On 2/3/14, 12:33 AM, Brad Roberts wrote:
On 1/29/14, 12:07 AM, Andrew Edwards wrote:
1) A change is placed in git-hub and reviewed prior to being merged into
master. Without such a review it will not be accepted. Why now should we
hold another review session prior to picking something to include into
the branch? Isn't it better to require a minimum number of reviewers
(say three for good measures) to approve a change before to committing
to master? That way auto designation of such changes can be made at the
time of review with a majority vote from the reviewers.
Not at all. As a release branch progresses, it naturally grows
further out of sync with the master branch. That by itself lends to
some justification for a re-review, even if a very quick on.
Additionally, it's a sanity check to allow for the opportunity to make
sure what's being merged is what's intended to be merged. Pushing
directly into _any_ branch rather than going through a merge pull
raises the risk of accidents happening. Such accidents have happened
more than a few times throughout our history. Even more have happened
and caused no damage in wrongly constructed pull requests, indicating
the value of stepping through a pull request and avoiding damaging the
master branch. It has much less to do with correctness of the change,
but rather with validation of the merge and it's continued correctness
within the differing code base.
2) We just agreed upon a naming scheme that you insisted had to meet a
certain convention in order to guarantee validation by the auto-tester.
Not relevant.
I don't see why not. Take a walk with me 4 weeks after the final release
of 2.065. At that time the new release cycle begins for 2.066. Would I
need a pull request for everything in master that is about to make it
into 2.066 without the added scrutiny of this safer process? Why is it
not important to provide the same scrutiny to these changes as you would
to changes that follow for the branch specifically?
By doing this we would be unnecessarily inducing another delay in the
process: which is counterproductive.
I don't believe that's accurate. What I suggest is a substitution of
a request for you to merge that comes in via a bug notation, an email,
or a pull request note in the master branch pull with a pull request.
The latter being significantly less likely to get lost in the noise
than most of the former. Lastly, by constructing and submitting a
pull request, chances are even higher that by the time you see it,
it's already both been validated by the requester as matching his
intent and by the auto-tester as passing tests. That just leaves a
little button pressing to perform the merge.

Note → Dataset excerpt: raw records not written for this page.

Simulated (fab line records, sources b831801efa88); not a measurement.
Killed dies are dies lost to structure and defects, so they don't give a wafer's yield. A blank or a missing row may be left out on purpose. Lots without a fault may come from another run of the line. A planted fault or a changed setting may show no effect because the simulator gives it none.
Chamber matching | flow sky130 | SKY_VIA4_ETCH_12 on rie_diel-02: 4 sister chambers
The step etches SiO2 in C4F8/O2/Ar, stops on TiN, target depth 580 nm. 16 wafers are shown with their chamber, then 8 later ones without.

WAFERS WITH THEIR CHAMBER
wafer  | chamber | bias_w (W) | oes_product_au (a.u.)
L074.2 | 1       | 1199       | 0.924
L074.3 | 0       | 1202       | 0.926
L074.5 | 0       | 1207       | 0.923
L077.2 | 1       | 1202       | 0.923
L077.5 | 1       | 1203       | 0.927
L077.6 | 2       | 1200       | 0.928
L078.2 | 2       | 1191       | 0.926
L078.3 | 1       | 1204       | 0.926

So if I understand this right, you are suggesting that the author of a
pull create two separate pull requests. One against master, which is
tested by the auto tester, must be reviewed by one or more developer(s),
approved, and merged into master once approval is granted. Once it
passes the first phase, the author creates another pull request for the
same changed to be merged into the release branch, which again must be
auto tested, reviewed, and approved for merger to the branch. Finally,
after the branch is released, it must be merged back into master and
retested by the auto-tester. Am I understanding that correctly? If I am,
isn't it simper to create the pull against the branch, merge it after
approval and merge the branch back to master after release? That is the
correct way and and it ultimately achieves everything your are seeking.
It would work like this:
Sunday 04:00AM to Saturday 10:00PM - pull requests generated
against branch or master are merged upon approval
Saturday 10:00PM to Sunday 04:00AM - new tag is generated against
branch and pushed upstream. Release binaries are built from new tag.
Branch (beta or otherwise) is merged to master
Sunday 04:00 - immediately after merging branch to master, resume
merging approved changes to branch or master as appropriate
Six hour window for building to address any issues that might arise.
Window may shrink as the process becomes more fluid. This keeps branch
and master from diverging and puts the changes in their appropriate
location to begin with. It also completely eliminates the guessing game
of what needs to be in the branch. Safe, lean, and efficient.